ON BLU-RAY / DVD / VOD

The Shape of Water: Guillermo del Toro is, in many ways, as much an architect as a storyteller – his films construct magical worlds, and you just want to crawl through the screen and live in them. His Best Picture winner concerns a merman, a mute janitor, a closeted gay ad man, and a Russian spy whose allegiances are tested by his love of science. Oh, and it has Michael Shannon as a sadistic government agent, telling Biblical stories and ripping off his fingers. In other words, to quote Stefon, this movie has everything – but most of all, it has a heart, telling an honest-to-goodness inter-species love story with grace, charm, and affection. And, like so much of Del Toro’s work, it’s somehow constructed out of popular culture remnants, while taking flight as its own, singular creation. (Includes featurettes and trailers.)
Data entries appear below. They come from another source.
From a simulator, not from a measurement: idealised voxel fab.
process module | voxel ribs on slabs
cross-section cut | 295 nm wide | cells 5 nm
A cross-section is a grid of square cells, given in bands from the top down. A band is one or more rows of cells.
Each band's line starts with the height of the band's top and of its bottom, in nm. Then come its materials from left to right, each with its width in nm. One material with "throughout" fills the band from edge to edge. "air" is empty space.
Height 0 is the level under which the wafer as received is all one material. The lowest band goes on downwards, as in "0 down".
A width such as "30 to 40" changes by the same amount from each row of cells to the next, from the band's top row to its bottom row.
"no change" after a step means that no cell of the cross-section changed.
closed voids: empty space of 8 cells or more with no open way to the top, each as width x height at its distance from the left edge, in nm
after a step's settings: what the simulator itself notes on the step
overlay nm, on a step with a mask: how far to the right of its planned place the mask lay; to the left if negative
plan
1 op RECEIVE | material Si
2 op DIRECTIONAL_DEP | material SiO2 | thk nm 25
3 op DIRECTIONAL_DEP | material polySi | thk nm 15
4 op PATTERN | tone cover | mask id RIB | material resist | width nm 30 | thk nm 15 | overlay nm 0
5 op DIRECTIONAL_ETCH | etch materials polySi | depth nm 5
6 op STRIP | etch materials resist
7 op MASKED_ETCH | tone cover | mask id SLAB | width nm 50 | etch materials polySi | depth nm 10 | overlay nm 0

I, Tonya: Craig Gillespie’s dramatization, and reexamination, of one of the biggest tabloid stories of the 1990s is based – per its opening credits – on wildly contrary (and “irony-free”) interviews with the major players in the bonkers story of figure skating rivalry and for-hire knee-capping, particularly skating champ Tonya Harding (a blazingly good Margot Robbie), her physically abusive boyfriend Jeff (Sebastian Stan), and her emotionally abusive mother (newly-minted Oscar winner Allison Janney). It’s a funny movie, mining considerable humor from its hare-brained caper and its own structural cleverness, but there’s genuine social commentary and character drama happening here, and Gillsepie handles that difficult material with even greater finesse. (Includes audio commentary, deleted scenes, featurettes, and trailers.)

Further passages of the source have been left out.